Nothing is impossible! Why life at 75 is ‘undeniably exciting’
Introducing Retirement Rebel, Graham Short!
One of the best things about my job is the people I meet. Each and every one of them opens my eyes and helps me see the world in a new light.
Of course, many people I work with are stuck in retirement, wandering aimlessly from day to day, not sure which path to take. Then, there are others who’ve decided they’re never going to give up work and those who are moulding out entirely new careers for themselves in their seventies.
Last week I introduced you to Nikki Kenward who, in her late sixties and after trying out the trapeze, decided to retrain in Circus Directing. Her ultimate aim, to encourage people who feel their bodies are ‘past it’ to take to the stage – or simply experience the freedom and joy that movement and dance brings.
Nikki’s drive, passion and commitment to her cause is inspirational and so too is the attitude of a man I met this week, micro-artist, Graham Short.
Hands of genius
Graham is known in the art world as ‘the Hands of Genius’. He produces miniature pieces of art, which sell for hundreds of thousands of pounds and says he’ll keep going for as long as his health allows him too.
“If I thought retirement could be better than this, I’d do it,” he exclaims! “But I love what I do, and my life is undeniably exciting.”
Graham famously engraved The Lord’s Prayer on the head of a 2mm gold pin and is considered to be one of the most talented living micro-artists in the world. An incredible achievement for someone who left school aged 15 with no qualifications.
“I walked through the school gates on the Friday, and Monday morning started a six-year apprenticeship learning how to engrave copper plates and steel dies for the printing trade – letterheads, business cards and wedding invitations,” he explains.
“When my apprenticeship ended, I couldn’t get away fast enough. I rented a small room in Birmingham’s Jewellery Quarter and started my own one-man engraving business.”
Graham went on to sell to Harrods, Fortnum and Mason, every investment bank in the City, 10 Downing Street and even, Buckingham Palace. He’s produced business cards for the likes of Zsa Zsa Gabor, Richard Branson and Andrew Lloyd-Webber and has a huge celebrity following.

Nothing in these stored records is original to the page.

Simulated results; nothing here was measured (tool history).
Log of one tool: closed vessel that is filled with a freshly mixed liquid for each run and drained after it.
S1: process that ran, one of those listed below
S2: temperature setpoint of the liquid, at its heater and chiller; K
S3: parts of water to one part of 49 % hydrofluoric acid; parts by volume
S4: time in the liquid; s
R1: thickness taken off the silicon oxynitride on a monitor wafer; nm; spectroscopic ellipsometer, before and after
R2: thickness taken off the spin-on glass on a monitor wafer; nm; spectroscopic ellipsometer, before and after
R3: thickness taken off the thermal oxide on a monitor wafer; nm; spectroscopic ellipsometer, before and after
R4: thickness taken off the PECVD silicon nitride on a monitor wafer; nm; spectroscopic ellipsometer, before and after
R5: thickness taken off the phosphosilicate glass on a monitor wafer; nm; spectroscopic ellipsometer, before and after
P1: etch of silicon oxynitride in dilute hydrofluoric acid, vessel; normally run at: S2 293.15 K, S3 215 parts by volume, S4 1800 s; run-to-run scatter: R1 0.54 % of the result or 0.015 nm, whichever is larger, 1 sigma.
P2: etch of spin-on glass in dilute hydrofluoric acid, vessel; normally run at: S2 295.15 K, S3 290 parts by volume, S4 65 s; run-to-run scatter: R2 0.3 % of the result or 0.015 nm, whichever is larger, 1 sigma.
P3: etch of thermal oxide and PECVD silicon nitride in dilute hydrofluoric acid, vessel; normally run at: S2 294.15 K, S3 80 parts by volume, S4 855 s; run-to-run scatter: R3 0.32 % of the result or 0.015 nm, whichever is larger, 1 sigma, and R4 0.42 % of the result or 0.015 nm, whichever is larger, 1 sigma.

Graham’s works now sell for hundreds of thousands of pounds and are sought-after collectors’ items, but the thing I’m really interested in, is how on earth at the age of 75 Graham does this. His answer was certainly not what I expected…
Committed to his cause
“Well, I’m super-fit, swimming between 5,000 and 8,000 metres a day,” he says.
He continues: “I engrave from midnight to 5am, when it’s quiet, to avoid vibrations from passing traffic, which can damage my work. I take a cocktail of potassium, magnesium and beta blockers so I can keep as still as possible and wear a stethoscope, so I know my heart rate drops to 20 beats per minute. Oh, and I also have botox every three months around my eyes, so I’m not distracted by the nerves and muscles there.”
I ask him whether his eyesight will ever become an issue and again, a response I wasn’t expecting.
“My eyes actually aren’t that great, but I work through a microscope,” he explains.
“I have a cataract in my left eye, but it’s no big deal to operate on that. I’m really healthy and hardly ever ill and I know I’m lucky, I really do. My mother lived to one hundred – on her own, doing her own housework. She even used to paint, decorate and garden herself.”
Graham’s views on retirement are very much aligned to mine – if you love your work, why give it up!
“If people think giving up work would be more fulfilling, they should do it – no-one should keep doing something they don’t enjoy, life’s too short,” he says.
He continues: “I get to travel the world giving talks and no two days are the same. I’m in a position to be able to give to charity and meet amazing people. While I’ve still got my health, I’ll keep going. And if I wasn’t doing this, then I’d absolutely have to do something. Once you start to have a nap in the afternoon, sit down on the sofa all day, well, then the end will come quicker than you want.”
Wise words from a talented man – and ones which I wholeheartedly echo. Life is for living – right to the end. No matter what your career or life circumstances. We can all find our passion and our purpose and thankfully, most of us won’t have to work through the night – or need Botox – to achieve it.